Twenty-sixteen assessment notices are being mailed this week and will start arriving in mailboxes soon.

The reassessment follows an exhaustive review conducted by Chief Assessor Gary Evanko and his staff of current assessments and actual home sales for the two-year period between October 1, 2013 and September 30, 2015.

The mayor, who has expressed his commitment to correcting assessments that for years have been too high, said that approximately 95 percent of the city’s 220,000 residential properties will see a reduction of 5 to15 percent of their property’s assessed value.  The remaining 5 percent of property owners will see an increase of 5 to15 percent.

For many Detroiters, this could translate to a modest reduction in their annual property tax bill.  It also means that as the city’s turnaround continues and property values rise, now is the best time to purchase a home in Detroit.

While these assessment changes are based on two years of data, a recent study conducted by Dynamo Metrics shows that in the past year property sale prices rose dramatically across most areas of the city.

Mayor Duggan said the convergence of the city’s rising property values and what may be the last round of large scale assessment drops has created the perfect climate for people interested in buying a home in Detroit.

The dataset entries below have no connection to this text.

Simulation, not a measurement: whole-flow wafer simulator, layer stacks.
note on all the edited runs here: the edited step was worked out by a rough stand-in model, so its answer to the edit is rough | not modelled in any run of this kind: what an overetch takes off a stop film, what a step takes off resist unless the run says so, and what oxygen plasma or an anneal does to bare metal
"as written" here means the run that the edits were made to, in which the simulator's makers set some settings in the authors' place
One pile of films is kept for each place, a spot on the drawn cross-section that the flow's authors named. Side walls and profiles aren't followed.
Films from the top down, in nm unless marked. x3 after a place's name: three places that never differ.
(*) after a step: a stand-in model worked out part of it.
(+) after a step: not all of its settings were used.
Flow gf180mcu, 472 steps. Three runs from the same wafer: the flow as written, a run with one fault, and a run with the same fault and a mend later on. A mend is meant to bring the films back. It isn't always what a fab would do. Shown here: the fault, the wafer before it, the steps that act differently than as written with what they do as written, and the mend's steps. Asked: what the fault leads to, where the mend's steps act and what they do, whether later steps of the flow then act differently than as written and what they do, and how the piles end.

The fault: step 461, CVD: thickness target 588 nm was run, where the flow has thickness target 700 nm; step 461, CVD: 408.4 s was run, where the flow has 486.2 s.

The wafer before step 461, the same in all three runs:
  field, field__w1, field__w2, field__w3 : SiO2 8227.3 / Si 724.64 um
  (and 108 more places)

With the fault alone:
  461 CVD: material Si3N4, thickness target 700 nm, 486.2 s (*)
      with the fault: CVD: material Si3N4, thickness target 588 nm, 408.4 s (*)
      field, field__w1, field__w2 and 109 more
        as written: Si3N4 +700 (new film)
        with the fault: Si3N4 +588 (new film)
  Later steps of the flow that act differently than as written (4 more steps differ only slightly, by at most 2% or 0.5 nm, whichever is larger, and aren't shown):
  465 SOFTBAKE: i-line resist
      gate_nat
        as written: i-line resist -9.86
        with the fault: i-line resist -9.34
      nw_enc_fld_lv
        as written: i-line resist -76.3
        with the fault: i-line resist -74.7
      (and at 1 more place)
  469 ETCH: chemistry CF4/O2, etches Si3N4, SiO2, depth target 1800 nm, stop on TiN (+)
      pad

“Right now there is a lot of interest in purchasing homes in Detroit and prospective buyers have a great incentive to buy now,” said Mayor Duggan.  “As we continue with our neighborhood revitalization strategy, we expect property values to continue to rise.  Eventually, assessments will follow.  Buying a home in Detroit now will lock new homeowners into a taxable value based on this lower assessment.”

      The impact of the lower assessments on city revenue is expected to be in line with the Plan of Adjustment, which projects a 2 percent reduction in all real property values for FY16-17, according to CFO John Hill.

“On an overall basis it is anticipated that the reduction in assessed values for residential properties will be a decrease of approximately 10 percent, although we anticipate this will be substantially offset by the increased assessments of commercial properties,” Hill said.

He expects that fairer property assessments will improve property tax collections.

“With many people seeing large assessment reductions, we expect to see an increase in the number of homeowners who pay their full taxes,” said Hill.  “In the near term, we expect this move to keep more taxpaying residents in the city.  In the long term, we believe it will help to bring in more new homeowners and help to start growing our residential tax base.

“With many people seeing large assessment reductions, we expect to see an increase in the number of homeowners who pay their full taxes.  In the near term, we expect this move to keep more taxpaying residents in the city.  In the long term, we believe it will help to bring in more new homeowners and help to start growing our residential tax base.”

      Tax bills will be mailed in June and payments are due by August 31.